The quadratic programming (QP) problem involves minimization of a quadratic function subject to linear constraints. Most codes use the formulation
QP: minimize $\frac{1}{2} x^T Q x + c^T x$
subject to $a_i^T x = b_i$ for $i \in \mathcal{E}\qquad $
$a_i^T x \geq b_i$ for $i \in \mathcal{I}$,
where $Q \in R^{n\times n}$ is symmetric, and the index sets $\mathcal{I} \,$ and $\mathcal{E} \,$ specify the inequality and equality constraints, respectively. Quadratic programs are fundamental since many other types of optimization are solved by solving a sequence of QP (this method is known as Sequential Quadratic Programming.

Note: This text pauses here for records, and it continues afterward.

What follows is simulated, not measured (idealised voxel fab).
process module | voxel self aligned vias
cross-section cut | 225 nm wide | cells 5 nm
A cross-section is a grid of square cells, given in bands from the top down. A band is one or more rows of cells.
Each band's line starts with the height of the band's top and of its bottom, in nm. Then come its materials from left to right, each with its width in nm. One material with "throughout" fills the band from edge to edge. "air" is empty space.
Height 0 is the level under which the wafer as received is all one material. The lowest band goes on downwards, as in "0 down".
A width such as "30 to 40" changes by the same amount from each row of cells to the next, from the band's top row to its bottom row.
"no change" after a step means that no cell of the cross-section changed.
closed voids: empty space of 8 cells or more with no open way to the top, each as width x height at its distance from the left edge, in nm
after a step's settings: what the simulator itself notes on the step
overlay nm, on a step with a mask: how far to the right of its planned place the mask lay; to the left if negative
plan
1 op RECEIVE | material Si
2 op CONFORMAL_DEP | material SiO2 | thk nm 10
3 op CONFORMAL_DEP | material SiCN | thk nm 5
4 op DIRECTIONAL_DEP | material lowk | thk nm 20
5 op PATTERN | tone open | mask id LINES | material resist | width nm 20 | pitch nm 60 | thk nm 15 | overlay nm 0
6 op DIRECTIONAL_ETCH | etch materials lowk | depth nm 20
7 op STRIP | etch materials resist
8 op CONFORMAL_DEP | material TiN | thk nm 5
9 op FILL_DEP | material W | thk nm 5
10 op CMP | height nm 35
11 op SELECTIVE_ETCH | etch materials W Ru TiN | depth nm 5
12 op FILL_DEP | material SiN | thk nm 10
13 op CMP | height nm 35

The difficulty of solving the quadratic programming problem depends largely on the nature of the matrix $Q \,$. In ''convex'' quadratic programs, which are relatively easy to solve - there are polynomial-time algorithms - , the matrix $Q \,$ is positive semidefinite (on the feasible set). If $Q \,$ has negative eigenvalues-''nonconvex'' quadratic programming-then the objective function may have more than one local minimizer, and the problem is NP-complete. An extreme example is the problem
$\qquad \qquad \min \; - x^T x \; : \; -1 \leq x_i \leq 1, \; i=1,\ldots,n$,
which has a minimizer at any $x \,$ with
$\qquad \qquad|x_i|\,=1$ for $i = 1,..., n \,$ - a total of $\, 2^n_{} \,$ local minimizers.
Necessary optimality conditions for the vector $x^*_{} \,$ to be a local minimizer of problem QP are that it should be
primal feasible, i.e.,
$\qquad a_i^T x^* = b_i$ for $i \in \mathcal{E}\qquad $ and $a_i^T x^* \geq b_i$ for $i \in \mathcal{I}$,
dual feasible, i.e.,
$ \qquad Q x^* + c = \sum_{i \in \mathcal{E} \cup \mathcal{I}} a_i y_i^* \,$ and $y_i^* \geq 0$ for $i \in I$,
for some vector of ''Lagrange multipliers'' $y^*_{} \,$, and that the ''complementary slackness'' condition
$ \qquad ( a_i^T x^* - b_i ) y_i^* = 0 \;\;\; $ for all $i \in \mathcal{I}$,
should hold. These requirements are commonly known as the Karush-Kuhn_Tucker (KKT) conditions.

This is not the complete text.